July 18, 2018 09:11 IST

In its sheer audacity, the initiative with Russia has the potential to transform world politics in the same way as Nixon's 1972 visit to China did, argues says Colonel Anil A Athale (retd).

IMAGE: United States President Donald J Trump and Russian President Vladmir Putin at the media conference following their meeting in Helsinki, July 16, 2018. Photograph: Grigory Dukor/Reuters

After an unorthodox initiative with North Korea, Donald Trump has bowled another googly with his outreach to Russia's Vladimir Putin.

His Russian outreach is a logical step in the American policy of rebalancing to the East.

In the cacophony of criticism in the American media, his larger message has been lost.

The message is basically to Europe, that the US as a global power views Russia as a potential ally in facing the challenge of Islamist terror and the rise of China.

In its sheer audacity, the initiative with Russia has the potential to transform world politics in the same way as then US president Richard M Nixon's February 1972 visit to China and the Shanghai Declaration changed world dynamics.

 

Objectively speaking, Western criticism of Russia's annexation of Crimea does not ring fair.

Crimea was always a part of Russia and was administratively tagged onto Ukraine since Ukraine itself was part of Russia.

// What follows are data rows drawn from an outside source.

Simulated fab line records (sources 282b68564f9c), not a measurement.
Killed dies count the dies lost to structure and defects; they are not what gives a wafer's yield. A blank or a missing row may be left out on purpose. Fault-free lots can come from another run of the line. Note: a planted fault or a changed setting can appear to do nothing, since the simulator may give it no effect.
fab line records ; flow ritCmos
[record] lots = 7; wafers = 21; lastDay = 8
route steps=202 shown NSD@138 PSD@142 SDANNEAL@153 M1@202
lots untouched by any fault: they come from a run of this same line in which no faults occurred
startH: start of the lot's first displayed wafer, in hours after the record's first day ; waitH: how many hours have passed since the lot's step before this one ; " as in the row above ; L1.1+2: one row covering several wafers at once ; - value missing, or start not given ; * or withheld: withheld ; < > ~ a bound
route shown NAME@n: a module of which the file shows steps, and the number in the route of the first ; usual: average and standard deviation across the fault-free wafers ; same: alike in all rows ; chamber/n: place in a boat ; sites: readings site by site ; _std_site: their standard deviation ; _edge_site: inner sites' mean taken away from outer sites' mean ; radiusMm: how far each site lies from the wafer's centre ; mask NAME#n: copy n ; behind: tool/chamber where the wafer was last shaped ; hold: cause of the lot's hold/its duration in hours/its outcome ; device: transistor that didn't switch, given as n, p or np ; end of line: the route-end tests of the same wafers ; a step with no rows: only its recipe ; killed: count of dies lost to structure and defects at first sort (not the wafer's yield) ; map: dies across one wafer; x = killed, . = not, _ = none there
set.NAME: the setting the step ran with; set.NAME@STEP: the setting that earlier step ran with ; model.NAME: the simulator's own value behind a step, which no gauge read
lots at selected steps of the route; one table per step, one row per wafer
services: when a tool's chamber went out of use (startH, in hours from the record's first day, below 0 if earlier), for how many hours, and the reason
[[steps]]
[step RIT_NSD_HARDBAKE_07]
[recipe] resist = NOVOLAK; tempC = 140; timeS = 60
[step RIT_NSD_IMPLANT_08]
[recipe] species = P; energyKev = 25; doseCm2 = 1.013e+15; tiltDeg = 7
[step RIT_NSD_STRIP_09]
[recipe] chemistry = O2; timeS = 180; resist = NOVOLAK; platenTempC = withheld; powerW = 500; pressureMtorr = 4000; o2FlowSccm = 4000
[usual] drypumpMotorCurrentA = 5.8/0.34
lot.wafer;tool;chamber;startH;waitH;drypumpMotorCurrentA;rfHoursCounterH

But such was the momentum of history that even the US tagged along with Europe in opposing the Russian action in Crimea.

The memories of Cold War rivalry with the erstwhile Soviet Union played a major part in anti-Russian attitudes in the US.

The Russia-Ukraine fight goes back nearly a century. In 1917, when the Bolshevik revolution took place in Russia, Ukraine sided with the Western powers and took part in the Russian civil war.

Even during World War II, a Ukrainian unit fought on the side of the Germans. Western intelligence agencies have been active for over a century in exploiting the Ukraine-Russia rivalry.

It is indeed a bit rich for Western countries to blame Russia solely for the violence in Ukraine.

NATO's aggressive eastwards expansion encroached on the Russian sphere of influence and it was to be expected that Russia would react.

But Western monopoly of the media discourse has been masking this reality.

Trump, by thinking out of the box, has obviously made concessions to legitimate Russian security interests.

In the media coverage of events of the 1990s, a major point was missed, that it was not merely the dissolution of the Soviet Union that happened but also the much older (nearly a hundred years old) Russian empire established by the czars collapsed at the same time.

The independence of various Central Asian Republics was part of that process.

The only exception to this rule was the far-eastern province of Siberia including the strategic port of Vladivostok.

The Russians have an extensive border with China along the Amur river, the Russian side extremely sparsely populated while the Chinese side teems with people.

In March 1969, the dispute over Damansky island erupted into armed clashes between China and Russia.

In the long term the Russians are mortally afraid and aware of potential Chinese territorial claims over their far east.

The current Russo-Chinese friendship is strictly a marriage of convenience, made possible because of European opposition to Russia.

Trump has astutely tapped the Russian unease and insecurity over this issue to woo Putin.

The US-Russia bonhomie augurs well for Indian interests.

This will make the Chinese more reasonable over the border issue and less prone to use the Pakistan proxy against India.

The Chinese would not like to open one more front, hemmed in as they are in the South China Sea by Japan and the US and in the north by Russia.

The Russia-America détente also resolves the Indian dilemma of arms imports from Russia as it is likely that the American sanctions on Russia, if not eased, are at least not likely to be made harsher.

In the bargain, one of the likely losers would be Iran.

Russia may well support America in curbing Iran's nuclear ambitions. Russia may also co-operate with the US on Syria. But these would be takeaways that Trump can flaunt to drum up support for his Russian outreach.

Whatever his domestic agenda, Trump has shown extraordinary boldness in the area of foreign policy by reaching out to North Korea and Russia.

Colonel Anil A Athale (retd) is a military historian and strategic analyst based in Pune and affiliated with the think-tank Inpad. He travelled extensively in Russia in 2015, including in Siberia and the Russian far east.